Monday, June 11, 2007

Monday Quick Hits/Links

  • Apple had their usual Steve Jobs Fiesta today and one of the announcements that he made was that Safari, the Apple browser, was going to be released for Windows. I downloaded it and have the following to say: loved it, except that it seems to be set up for a 1-button mouse. My forward/back buttons didn't do jack and neither did my right click. I'm using a Logitech MX Revolution. Note to Steve: fix it and I will indeed use it.
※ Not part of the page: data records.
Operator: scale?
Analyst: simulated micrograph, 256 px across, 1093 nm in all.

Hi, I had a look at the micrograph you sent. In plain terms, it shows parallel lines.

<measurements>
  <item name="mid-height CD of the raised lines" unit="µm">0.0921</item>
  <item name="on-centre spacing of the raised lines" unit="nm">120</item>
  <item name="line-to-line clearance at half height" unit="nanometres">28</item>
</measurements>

  • Are Hispanic immigrants not assimilating? Are they worse than prior waves (Chinese, Irish, etc)? According to the WSJ (fair use excerpt:) Mexican-born men, for example, had higher labor force participation rates than native-born male workers, 88% compared with 83%, and lower unemployment rates than native workers, 4.4% compared with 5.1% in 2006. Labor force participation rates of illegal aliens are higher yet, a whopping 94%. More importantly, the children of Hispanic immigrants are graduating from high school. The high school completion rate for young, U.S.-born Hispanics is 86%, only slightly lower than the 92% of non-Hispanic whites. Hispanic immigrant children who do enroll in school after they come here are as likely as American-born Hispanics to earn a high school diploma (although half of Mexican immigrants 15-17 years-old do not enroll in school). Hispanics are more likely than either whites or blacks to continue their education at two-year institutions; in 2000 they represented 14% of all students enrolled in two-year institutions. Only 12% of U.S.-born Hispanics earn four-year degrees compared with 26% of non-Hispanic whites.
  • Has Hugo Chavez bitten off more than he can chew? Closing down RCTV and clamping down on the universities is not the best way to keep people happy. From the Journal again: The number of Venezuelans who have a favorable opinion of the president has fallen 10 percentage points to 39% since November, according to Hinterlaces, a Caracas pollster. Skyrocketing crime, inflation and shortages of basic foods have contributed to Mr. Chávez's fall in popularity since he won re-election by a landslide in December. In the past, Mr. Chávez, who has spent billions of dollars on social-welfare programs aimed at the poor, has deftly manipulated Venezuela's sharp class divisions to portray his foes as U.S. manipulated "oligarchs." That tactic hasn't worked this time, as students come from all walks of life and many are poor or working class. "You see all kinds of students here. There are no 'oligarchs,'" says Pamela Lora, a 20-year-old public-health student at UCV. "This has nothing to do with President Bush or with any 'empire,'" she scoffs.